Hillary Term Definition:
The first of four English court terms during the calendar year.
Historically, the courts in England divided the calendar year into four distinct "Terms", making for a predictable work schedule for the court apparatus including judges and lawyers, and also accommodating the harsh travel conditions then extant.
Hilary Term began on January 23 and lasted for three weeks and one day; thus ending in the middle of February. As such, it was the first term of court hearings in the calendar year.
Hillary Term was followed by a long judicial holiday during which the court did not sit until the Easter Term which started on the first Wednesday two weeks after Easter and then ran for three weeks and six days.
If an ongoing matter did not end at the end of a Term, it was adjourned over to the first day of the following Term.
The other terms of the judicial calendar were known as the Michaelmas Term, and the Trinity Term.

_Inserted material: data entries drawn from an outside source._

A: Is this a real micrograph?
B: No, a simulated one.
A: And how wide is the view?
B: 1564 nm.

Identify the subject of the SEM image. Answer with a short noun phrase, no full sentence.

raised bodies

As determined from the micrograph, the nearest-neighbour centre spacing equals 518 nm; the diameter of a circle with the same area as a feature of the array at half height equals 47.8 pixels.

John Bouvier, in his 1914 legal dictionary, offered this description of a "Term" and of the former four Terms in England, and reflecting that, later, the Terms began and ended on set dates:
"... a space of time during which a court holds a session....
"In England, Hillary Term is from January 12 to April 12; Easter (Term) from April 21 to May 29; Trinity (Term) from June 9 to July 31; and Michaelmas (Term) from October 12 to December 21.